Forest Software

Web, SEO and IT & Business Advice for the Smaller Business

How Visitors Rate Web Sites

Ask any average Internet user what makes a site seem credible and trustworthy and you'll get answers such as a good privacy policy, accurate information, awards, and business affiliations. That's what visitors say they want, but recently researchers have found otherwise. Actually, a site's design is more important than any other feature when initially looking at a site.

Visitor Preferences Studied

Studies have been published that showed a surprising gap between how people say they judge Web sites and the criteria they actually use. The studies asked Internet users to evaluate the credibility and quality of information they got from various Web sites.

Even though visitors told researchers they looked at many different aspects of a Web site when deciding whether to trust its information, researchers were surprised to discover that visitors were more swayed by a site's design than anything else. Visitors were asked what characteristics would make them trust the information on a Web site. Few people told researchers that they would trust a site more if it "looked good." However, that's exactly what researchers discovered after asking participants to evaluate a number of different Web sites!

What Visitors Really Look At

Visitors first evaluate a site's overall design, including its use of multimedia.
Beau Brendler, director of Consumer Web Watch (an organisation involved in both studies) is quoted as saying "While consumers say they judge on substance, these studies demonstrate that consumers judge on aesthetics, and get distracted by bells and whistles."

One study noted specifically that while a site's design is the first indicator of quality, it isn't the only one:

"… once a site is above a user's personal threshold to qualifying as having a "professional look", then other aspects of the Web site come into the credibility equation. In other words, the visual design may be the first test of a site's credibility. If it fails on this criterion, Web users are likely to abandon the site and seek other sources of information and services."

The second study focused on specific health and financial sites and compared the reactions of consumers and experts who looked at the sites. The experts behaved as researchers expected :

"The experts assigned more credibility to sites that provide unbiased information from reputable sources, disclose names and credentials of authors, and include citations for published articles."

Not so for consumers: nearly 42% of consumers mentioned design, compared to less than 8% of health experts.

Implications For Your Site

The similar results for both studies indicate that a site's design really matters! You certainly don't want your visitors to think "The design is sloppy and looks like some adolescent boys in a garage threw this together."
So take a close look at some of the particular design aspects that study participants noted:

  • Good colour choices. Coordinate your colours to draw attention to important elements. Wild, pulsating colours may attract youngsters but they annoy many older users. Choose a colour scheme that reflects your audience's preferences - not your own.
  • Typography. Use fonts that are easy to read and common enough that visitors will have them installed. Save the wild and crazy fonts for your personal correspondence.
  • Layout. Create a clear navigation structure and place page elements so they are easy to read. Use colour, bullet lists and section headers to highlight important points.

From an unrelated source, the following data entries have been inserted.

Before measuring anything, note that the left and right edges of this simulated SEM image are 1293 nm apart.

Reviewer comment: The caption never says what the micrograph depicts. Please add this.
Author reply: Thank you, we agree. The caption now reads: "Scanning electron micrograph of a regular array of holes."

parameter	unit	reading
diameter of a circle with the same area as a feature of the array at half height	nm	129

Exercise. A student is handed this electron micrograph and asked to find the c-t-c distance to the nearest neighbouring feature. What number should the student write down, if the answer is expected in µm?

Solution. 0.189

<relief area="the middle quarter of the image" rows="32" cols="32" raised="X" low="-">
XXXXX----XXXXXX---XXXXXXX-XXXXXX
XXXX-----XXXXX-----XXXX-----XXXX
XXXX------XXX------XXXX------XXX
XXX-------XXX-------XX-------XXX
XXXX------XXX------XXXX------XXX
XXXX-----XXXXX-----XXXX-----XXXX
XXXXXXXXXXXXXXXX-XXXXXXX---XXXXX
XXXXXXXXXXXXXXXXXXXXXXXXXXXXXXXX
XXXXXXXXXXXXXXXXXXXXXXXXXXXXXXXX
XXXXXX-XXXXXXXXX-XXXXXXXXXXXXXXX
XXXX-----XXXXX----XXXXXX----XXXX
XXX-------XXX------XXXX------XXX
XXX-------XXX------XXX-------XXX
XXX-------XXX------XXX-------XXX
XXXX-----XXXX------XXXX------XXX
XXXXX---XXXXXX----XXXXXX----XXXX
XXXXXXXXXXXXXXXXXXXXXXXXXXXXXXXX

Remember that browser support for some HTML code and CSS design and layout techniques is inconsistent. Test your pages with different browsers (not only Internet Explorer) and different versions to make sure that your layout displays consistently!

Images and Multimedia. Images and multimedia files can contribute significantly to a page's download time. Optimize image files with your favourite graphics tool. Be careful with multimedia, if the animation does not add to the information why is it there?

Information Is Important Too!

However, even visitors who looked at the design first also had negative comments about sites that seemed to be "over designed" and geared towards sales. And this is the main point: a Web site should be designed to deliver information to visitors. The method used should include a pleasing, easy to use layout with colour and font choices geared towards online reading. Having a good design may convince visitors to take a closer look, but they won't look twice if the content isn't useful and well-organised.

Design is very, very important, but don't get so carried away that you forget that information is what visitors are really after!